Toronto vs. The Columnists: The Correction Wars Heat Up
Posted: August 22, 2007, 2:34 PM by Kelly Grant
The City of Toronto's communications team just fired off another media advisory correcting mistakes in a newspaper column on city finances. Today's misguided and erroneous scribe? Former budget Chief David Soknacki. Mr. Soknacki pens a regular column for Toronto Community News, the chain that publishes the Scarborough Mirror, York Guardian, and Etobicoke Guardian, among other august neighbourhood papers. In a recent column headlined Apocalyptic Visions: It doesn't have to be this way, the respected ex-councillor essentially argued the city's plan to hack front-line services was more dog-and-pony show than sensible budget fix. "One gets the impression that these reductions are presented more for pain than for a willingness to offer savings to preserve other City programs," Mr. Soknacki wrote. The city's communications folks say the problem with the column is that it doesn't clearly distinguish between capital and operating expenses. The column "incorrectly asserts that the proposed new Land Transfer Tax and Personal Vehicle Registration fee will be used to pay for capital budget expenditures," the media advisory reads.
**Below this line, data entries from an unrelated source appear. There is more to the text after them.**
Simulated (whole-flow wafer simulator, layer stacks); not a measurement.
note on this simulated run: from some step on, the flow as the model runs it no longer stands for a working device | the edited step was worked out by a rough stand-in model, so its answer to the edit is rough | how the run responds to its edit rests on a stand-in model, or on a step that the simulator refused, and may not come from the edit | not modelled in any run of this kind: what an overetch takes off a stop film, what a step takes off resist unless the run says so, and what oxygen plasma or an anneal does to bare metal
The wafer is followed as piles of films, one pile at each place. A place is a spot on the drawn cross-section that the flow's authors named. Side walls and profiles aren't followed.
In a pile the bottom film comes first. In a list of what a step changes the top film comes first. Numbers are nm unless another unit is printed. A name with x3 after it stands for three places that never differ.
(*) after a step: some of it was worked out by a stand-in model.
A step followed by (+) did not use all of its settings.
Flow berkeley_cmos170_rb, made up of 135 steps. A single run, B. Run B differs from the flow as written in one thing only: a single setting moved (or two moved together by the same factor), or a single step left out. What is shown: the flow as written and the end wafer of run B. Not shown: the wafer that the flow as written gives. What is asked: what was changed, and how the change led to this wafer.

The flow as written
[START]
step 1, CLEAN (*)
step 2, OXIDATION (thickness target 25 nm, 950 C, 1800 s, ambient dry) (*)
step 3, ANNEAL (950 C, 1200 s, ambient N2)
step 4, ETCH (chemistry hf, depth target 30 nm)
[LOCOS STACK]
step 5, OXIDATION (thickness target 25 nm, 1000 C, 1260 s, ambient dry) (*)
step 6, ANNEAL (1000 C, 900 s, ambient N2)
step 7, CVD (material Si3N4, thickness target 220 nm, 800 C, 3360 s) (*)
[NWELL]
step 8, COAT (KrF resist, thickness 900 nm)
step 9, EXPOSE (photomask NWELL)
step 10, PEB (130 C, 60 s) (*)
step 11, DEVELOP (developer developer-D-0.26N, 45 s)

Mr. Soknacki is having a good chuckle about the whole thing. Several old friends from inside the Clamshell had already forwarded him the correction by the time I reached him. When I asked how he felt about the communications team's tactics, he laughed, then paused: “I don’t want to go there because it doesn’t give me an opportunity for a charitable response. Let’s just say I re-read my column twice looking for individual ways to validate the press release. I can only say that I stand by what I’ve written."
Kevin Sack, the director of the city's strategic communications division, said he felt he had to put out the advisory in part to make sure Mr. Soknacki's alleged errors about capital vs. operating costs weren't picked up by other reporters. “If people are relying on previously published erroneous information, it’s incumbent on us to try to create a tactic, a tool, where the correct information is out there,” he told me.
Today's media advisory is the third of its kind the city has sent to reporters in the last week. Mr. Sack laughed off my suggestion that he and his team have set up a war room, and he said nobody from the political side has asked him to get more aggressive with columnists. In the interest of full disclosure, the first of Mr. Sack's media advisories accused one of our columnists, John Turley-Ewart, of making two mistakes in his Aug. 15 op-ed piece, "Don't let David Miller soak the suburbs." The disputed lines, in reference to the budget cuts announced Aug. 10, were these: "Old ladies won't have their sidewalks shovelled in winter, kids will be locked out of libraries on Sundays." Mr. Sack and his team claimed this was incorrect because only 16 libraries, not all libraries, will be closed on Sundays, and the city's special snow clearing services for seniors and the disabled will continue. But SOME seniors (those who don't request the special service) will not get their walks shovelled in some parts of the city when less than 15 cm of snow falls and SOME kids will be locked out of their local libraries. The communications team is going to be swamped if its keeps trying to split hairs this thinly.